At that time I was working for GMTV as an interactive producer. I took a camera down to Trafalgar Square on the day we won the Olympic bid and we ran a picture gallery on the GMTV website, alongside an appeal for viewer photos from Trafalgar Square and their messages of congratulations. We also had a poll asking whether Brits were happy that London won the bid - believe it or not, it was not universally supported.
The following morning I was in the GMTV gallery when news of a problem on the underground hit the wires. At first it was being reported as a probable electrical fault. Within minutes we had a line to the Met Police and Transport For London as news of a second Circle Line problem and another on the Picadilly Line filtered through. Scrambling to get reporters in place and phonos with spokespeople, we broke the news to the nation that London had become a target for a series of co-ordinated attacks.
Just seven years ago, as two of the biggest stories in London's recent history broke in the space of two days, the public relied entirely on news publishers to get their information. Could you imagine if those two stories broke in London now? How would you learn about it first?
It's more than possible that the answer to this is through social media. At 1.30pm on July 6th, Twitter, Facebook, Instagram, Pinterest, Flickr and more would have been full of pictures of Brits draped around the Union Jack, videos of M People blasting out "Search for the Hero", messages to friends and family declaring "I was there", jokes, pithy commentary, informed opinion and celebrity endorsements. The nation would find out about the story simply by virtue of the fact that their ears were open. It would be difficult to avoid the conversation.

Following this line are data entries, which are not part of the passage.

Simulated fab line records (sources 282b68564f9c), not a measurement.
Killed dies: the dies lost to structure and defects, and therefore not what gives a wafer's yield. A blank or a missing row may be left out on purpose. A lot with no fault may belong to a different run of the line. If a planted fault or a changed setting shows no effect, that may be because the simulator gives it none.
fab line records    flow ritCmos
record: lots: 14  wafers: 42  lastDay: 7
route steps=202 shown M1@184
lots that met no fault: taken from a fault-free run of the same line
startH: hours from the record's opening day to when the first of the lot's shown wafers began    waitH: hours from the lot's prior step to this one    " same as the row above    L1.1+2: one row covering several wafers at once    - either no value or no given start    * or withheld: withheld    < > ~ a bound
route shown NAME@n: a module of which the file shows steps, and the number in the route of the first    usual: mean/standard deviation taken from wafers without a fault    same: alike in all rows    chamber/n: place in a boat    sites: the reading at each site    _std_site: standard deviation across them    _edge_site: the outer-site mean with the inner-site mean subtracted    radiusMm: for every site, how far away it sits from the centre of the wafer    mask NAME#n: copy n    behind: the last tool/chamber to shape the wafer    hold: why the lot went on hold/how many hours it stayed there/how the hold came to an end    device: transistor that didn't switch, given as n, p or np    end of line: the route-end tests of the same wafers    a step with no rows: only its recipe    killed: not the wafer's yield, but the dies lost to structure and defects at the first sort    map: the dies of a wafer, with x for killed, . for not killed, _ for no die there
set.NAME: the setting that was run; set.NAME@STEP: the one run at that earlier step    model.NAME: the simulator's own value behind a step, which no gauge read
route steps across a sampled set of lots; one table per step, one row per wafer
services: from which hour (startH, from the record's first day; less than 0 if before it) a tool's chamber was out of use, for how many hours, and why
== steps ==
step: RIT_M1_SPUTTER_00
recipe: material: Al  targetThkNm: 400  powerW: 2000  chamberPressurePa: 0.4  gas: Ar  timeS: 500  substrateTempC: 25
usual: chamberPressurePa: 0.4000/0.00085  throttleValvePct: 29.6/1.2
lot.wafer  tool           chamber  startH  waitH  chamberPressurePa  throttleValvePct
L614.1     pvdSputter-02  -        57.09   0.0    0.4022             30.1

On July 7th, this would have been even more pronounced. The Twittersphere would have been full of chatter the minute the first explosion was heard (though unlike South Korea, there is no internet access on London's Tube). People would have been jumping on Facebook to let their friends know that they were okay - I had to call all my family members individually - and to share pictures and videos taken on their smartphones.
So does this mean that the importance of traditional media is dwindling? Simply put, no. While traditional news organisations are to an extent losing control over the message, they are more important than ever.
The problem with social media (and the citizen journalism output that goes hand in hand with it) is that it is entirely unregulated. The job of a journalist is to report verified facts. So the job of contemporary news telling, at least in part, is to become a social curator. While a news publisher may no longer be the first voice in the news conversation, they need to be the first trusted voice. It's a semantic difference, but one that could spell success or defeat for news organisations.
News should no longer be thought of as a product. It is now an always-on and collaborative process. News publishers need to listen as much as they speak. And then they need to filter the pertinent from the noise. They should enable the news consumer to find what's important to them quickly, easily and always accurately.
Reddit's coverage of the Toronto shooting a month ago makes for interesting reading and a possible glimpse of the news output of the future.What is unique about Reddit's style of storytelling versus traditional journalism it that it is an uneditorialised aggregation of updates available from those involved in the incident.
Fact checking is available to the reader right from consumption, thanks to the inclusion of links to the sources themselves. And while it may be somewhat difficult to read at first glance, it actually includes context that no other news publisher had when it was published. It included hard-hitting tweets from people attending the party about the potential for violence before the shooting even occurs. It also used messages posted by those involved to talk about the shooting being part of a possible gang war, including links to individual tweets from people threatening more violence. There were tweets and YouTube videos posted by members of a gang that one of the victims was apparently associated with.
Thanks to the curation of updates from those intimately involved in the story, there is more depth and context to this narrative than any other mainstream new publisher was able to produce. Ultimately, that makes for a more human story and that's extremely powerful.
Journalists need to stop seeing themselves as gatekeepers of information and start to look at journalism as a collaborative effort involving all kinds of different sources. Those who learn how to make use of all these tools will end up producing better journalism. They'll end up producing stories with greater depth and context. They'll end up telling stories that resonate more deeply with their readers on a base human level. And news publishers who have these journalists on board, will end up winning in the war of the changing worlds.